This study investigates the impact of composite wood thickness on the output performance. The experiments were conducted with a consistent cross-sectional area of 1 cm² (1 cm × 1 cm) for the composite wood samples. Results show that when the thickness exceeds 5 mm, the equipment fails to generate a sufficient voltage and current (Figure 6a). For devices with thicknesses ranging from 1 mm to 4 mm, the voltage remains around 0.720 V while the current slowly declines. This decline can be attributed to the remarkably elongated ion transport distance in thicker composite wood, which has a significant influence on the current magnitude. Consequently, a standardized thickness of 3 mm was adopted for subsequent investigations.

Furthermore, Figure 6b reveals an increasing trend in the current as the device size expands. This phenomenon can be explained by the abundance of microchannels within the device, where each channel can be regarded as an independent nanogenerator. Numerous tiny nanogenerators are integrated together to form the MEGs we have prepared. Consequently, enlarging the device size corresponds to an increase in the number of nanochannels, resulting in the integration of more tiny nanogenerators and generating a higher current. Conversely, the voltage does not exhibit significant variation with increased size. Therefore, improving the output performance merely requires scaling up the generator size.

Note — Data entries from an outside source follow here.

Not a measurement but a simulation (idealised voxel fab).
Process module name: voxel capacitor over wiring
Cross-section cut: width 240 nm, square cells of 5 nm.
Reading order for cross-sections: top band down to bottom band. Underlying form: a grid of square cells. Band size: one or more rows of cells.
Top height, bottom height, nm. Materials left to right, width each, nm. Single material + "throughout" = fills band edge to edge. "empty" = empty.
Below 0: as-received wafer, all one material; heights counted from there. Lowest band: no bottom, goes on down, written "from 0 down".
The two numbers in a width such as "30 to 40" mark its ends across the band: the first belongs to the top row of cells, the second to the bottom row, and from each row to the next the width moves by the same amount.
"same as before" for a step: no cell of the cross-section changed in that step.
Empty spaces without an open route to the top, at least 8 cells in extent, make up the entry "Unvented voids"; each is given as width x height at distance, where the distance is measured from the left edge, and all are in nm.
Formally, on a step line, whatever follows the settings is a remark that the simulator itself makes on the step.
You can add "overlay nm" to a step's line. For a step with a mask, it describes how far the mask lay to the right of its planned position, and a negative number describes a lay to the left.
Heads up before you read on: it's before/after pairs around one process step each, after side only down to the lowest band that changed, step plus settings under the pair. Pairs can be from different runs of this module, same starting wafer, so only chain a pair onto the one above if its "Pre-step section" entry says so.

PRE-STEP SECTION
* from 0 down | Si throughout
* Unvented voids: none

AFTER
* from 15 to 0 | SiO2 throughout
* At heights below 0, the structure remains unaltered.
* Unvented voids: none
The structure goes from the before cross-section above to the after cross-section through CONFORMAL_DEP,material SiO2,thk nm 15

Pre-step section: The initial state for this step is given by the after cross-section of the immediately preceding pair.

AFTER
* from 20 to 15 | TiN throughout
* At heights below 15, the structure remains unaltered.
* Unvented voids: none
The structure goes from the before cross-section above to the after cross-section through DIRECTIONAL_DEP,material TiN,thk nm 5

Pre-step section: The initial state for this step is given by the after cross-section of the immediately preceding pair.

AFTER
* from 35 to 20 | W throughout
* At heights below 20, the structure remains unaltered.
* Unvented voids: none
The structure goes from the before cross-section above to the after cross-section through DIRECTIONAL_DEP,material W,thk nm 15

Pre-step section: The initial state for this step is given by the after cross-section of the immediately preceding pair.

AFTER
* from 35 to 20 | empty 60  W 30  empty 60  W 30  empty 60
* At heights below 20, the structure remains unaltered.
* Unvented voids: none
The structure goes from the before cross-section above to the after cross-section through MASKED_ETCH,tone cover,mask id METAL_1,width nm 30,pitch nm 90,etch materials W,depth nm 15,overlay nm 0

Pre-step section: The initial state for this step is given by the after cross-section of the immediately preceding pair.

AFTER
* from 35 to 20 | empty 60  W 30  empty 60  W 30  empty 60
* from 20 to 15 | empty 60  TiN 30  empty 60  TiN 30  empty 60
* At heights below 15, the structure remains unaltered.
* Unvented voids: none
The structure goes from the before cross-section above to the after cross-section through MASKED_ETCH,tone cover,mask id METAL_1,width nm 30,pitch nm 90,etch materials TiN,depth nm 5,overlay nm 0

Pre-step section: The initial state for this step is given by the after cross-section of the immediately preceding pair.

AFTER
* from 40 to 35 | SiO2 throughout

The effect of the ratio of PEDOT:PSS and phytic acid addition on power generation was also studied. As shown in Figure 6c, as the proportion of phytic acid added increased, the voltage and current also increased. When the PEDOT:PSS and phytic acid ratio reached 1:1.5, the voltage and current were 0.723 V and 368 μA. When the proportion of PEDOT:PSS was relatively high, it would form gel due to the chelation of phytic acid, reducing its uniformity on the CBW surface [52]. At the same time, a small amount of phytic acid doping could not dissociate enough protons, so the output was not very good. When the proportion of phytic acid in the overall solution further increased, the voltage decreased more slowly and the current decreased significantly. That is because a decrease in the PEDOT:PSS ratio prevented the formation of a continuous ion transport layer in the conductive channel, resulting in a significant decrease in the current.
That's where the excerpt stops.